NAME
    Lingua::JA::WebIDF - WebIDF calculator

SYNOPSIS
      use Lingua::JA::WebIDF;

      my $webidf = Lingua::JA::WebIDF->new(
          api       => 'Yahoo',
          appid     => $appid,
          fetch_df  => 1,
          Furl_HTTP => { timeout => 3 }
      );

      print $webidf->idf("東京"); # low
      print $webidf->idf("スリジャヤワルダナプラコッテ"); # high

DESCRIPTION
    Lingua::JA::WebIDF calculates WebIDF scores.

    WebIDF(Inverse Document Frequency) scores represent the rarity of words
    on the Web. The WebIDF scores of rare words are high. Conversely, the
    WebIDF scores of common words are low.

    IDF is based on the intuition that a query term which occurs in many
    documents is not a good discriminator and should be given less weight
    than one which occurs in few documents.

METHODS
  new( %config || \%config )
    Creates a new Lingua::JA::WebIDF instance.

    The following configuration is used if you don't set %config.

      KEY                 DEFAULT VALUE
      -----------         ---------------
      idf_type            1
      api                 'Yahoo'
      appid               undef
      driver              'Storable'
      df_file             undef
      fetch_df            1
      expires_in          365
      documents           250_0000_0000
      Furl_HTTP           undef

    idf_type => 1 || 2 || 3
        The type1 is the most commonly cited form of IDF.

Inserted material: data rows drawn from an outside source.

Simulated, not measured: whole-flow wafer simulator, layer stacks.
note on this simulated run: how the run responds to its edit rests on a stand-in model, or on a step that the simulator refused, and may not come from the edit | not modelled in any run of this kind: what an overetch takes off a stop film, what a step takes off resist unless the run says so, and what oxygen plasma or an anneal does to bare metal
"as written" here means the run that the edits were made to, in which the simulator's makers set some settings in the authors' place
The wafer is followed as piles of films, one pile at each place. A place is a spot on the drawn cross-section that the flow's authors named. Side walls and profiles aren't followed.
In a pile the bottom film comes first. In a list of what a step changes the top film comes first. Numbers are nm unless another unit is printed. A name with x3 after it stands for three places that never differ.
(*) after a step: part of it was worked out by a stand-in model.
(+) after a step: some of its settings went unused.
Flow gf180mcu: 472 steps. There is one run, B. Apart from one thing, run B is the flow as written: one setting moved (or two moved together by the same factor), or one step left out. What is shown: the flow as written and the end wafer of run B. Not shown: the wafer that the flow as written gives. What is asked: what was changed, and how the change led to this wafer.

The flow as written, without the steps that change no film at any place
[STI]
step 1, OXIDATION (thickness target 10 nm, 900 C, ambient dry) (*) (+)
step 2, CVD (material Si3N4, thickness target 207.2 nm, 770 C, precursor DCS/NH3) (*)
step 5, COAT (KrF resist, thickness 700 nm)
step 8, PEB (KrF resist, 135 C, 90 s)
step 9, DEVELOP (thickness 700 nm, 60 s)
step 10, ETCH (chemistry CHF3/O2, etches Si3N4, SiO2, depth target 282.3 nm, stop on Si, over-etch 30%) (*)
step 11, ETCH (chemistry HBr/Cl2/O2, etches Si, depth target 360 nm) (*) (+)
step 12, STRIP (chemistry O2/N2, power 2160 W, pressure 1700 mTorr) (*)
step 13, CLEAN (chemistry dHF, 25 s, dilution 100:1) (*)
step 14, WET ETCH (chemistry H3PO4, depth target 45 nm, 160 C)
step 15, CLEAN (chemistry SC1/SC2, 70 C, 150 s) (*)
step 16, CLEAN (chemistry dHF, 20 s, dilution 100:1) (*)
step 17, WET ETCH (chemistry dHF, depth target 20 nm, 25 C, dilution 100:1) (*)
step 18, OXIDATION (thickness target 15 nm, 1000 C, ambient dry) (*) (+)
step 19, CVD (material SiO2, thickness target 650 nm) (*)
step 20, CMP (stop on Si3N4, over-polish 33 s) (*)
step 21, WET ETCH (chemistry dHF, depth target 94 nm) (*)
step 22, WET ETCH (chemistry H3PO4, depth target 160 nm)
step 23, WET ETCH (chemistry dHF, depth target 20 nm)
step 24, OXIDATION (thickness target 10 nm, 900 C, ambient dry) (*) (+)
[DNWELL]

                           N
          idf(t_i) = log -----  (1)
                          n_i

          N  : the number of documents
          n_i: the number of documents which contain term t_i
          t_i: term

        The type2 is a simple version of the RSJ weight.

                      N - n_i + 0.5
          w_i = log ----------------  (2)
                       n_i + 0.5

        The type3 is a modification of (2).

                      N + 0.5
          w_i = log -----------  (3)
                     n_i + 0.5

    api => 'Yahoo' || 'YahooPremium' || 'Bing'
        Uses the specified Web API when fetches WebDF(Document Frequency)
        scores from the Web.

    driver => 'Storable' || 'TokyoCabinet'
        Fetches and saves WebDF scores with the specified driver.

    df_file => $path
        Saves WebDF scores to the specified path.

        If undef is specified, 'yahoo_utf8.st' is used. This file is located
        in File::ShareDir::dist_dir('Lingua-JA-WebIDF'), and contains the
        WebDF scores of about 100000 words. There are other format files in
        the 'share' directory of this library.

        The 100000 words were fetched from the following data.

        *   Noun.csv and Noun.adjv.csv in IPA dictionary

        *   Japanese WordNet

        I recommend that you change the file depending on the type of Web
        API you specifies because WebDF may be different depending on it.

    fech_df => 0
        Doesn't fetch WebDF scores. (If 0 is specified.)

        If the WebDF score you want to know is already saved, it is used.
        Otherwise, returns undef.

    expires_in => $days
        If 365 is specified, a WebDF score expires in 365 days after fetches
        it.

    Furl_HTTP => \%option
        Sets the options of Furl::HTTP->new.

        If you want to use proxy server, you have to use this option.

  idf($word)
    Calculates the WebIDF score of $word.

    If the WebDF score of $word is not saved or is expired, fetches it by
    using the Web API you specified and saves it.

  df($word)
    Fetches the WebDF score of $word.

    If the WebDF score of $word is not saved or is expired, fetches it by
    using the Web API you specified and saves it.

  db_open($mode)
    Opens the database file.

    If you use TokyoCabinet, you have to open database file by using this
    method before idf|df|db_close|purge method is called.

    $mode is 'read' or 'write'.

  db_close
    Closes the database file.

    This method is called automatically when the object is destroyed. So,
    you might not need to use this method explicitly.

  purge($expires_in)
    Purges old data in df_file.

    If 365 is specified, the data which 365 days elapsed are purged.

AUTHOR
    pawa <pawapawa@cpan.org>

SEE ALSO
    Lingua::JA::TFWebIDF

    Lingua::JA::WebIDF::Driver::TokyoTyrant

    Bing API: <http://www.bing.com/toolbox/bingdeveloper/>

    Yahoo API: <http://developer.yahoo.co.jp/>

    Tokyo Cabinet: <http://fallabs.com/tokyocabinet/>

    S. Robertson, Understanding inverse document frequency: on theoretical
    arguments for IDF. Journal of Documentation 60, 503-520, 2004.

LICENSE
    This library is free software; you can redistribute it and/or modify it
    under the same terms as Perl itself.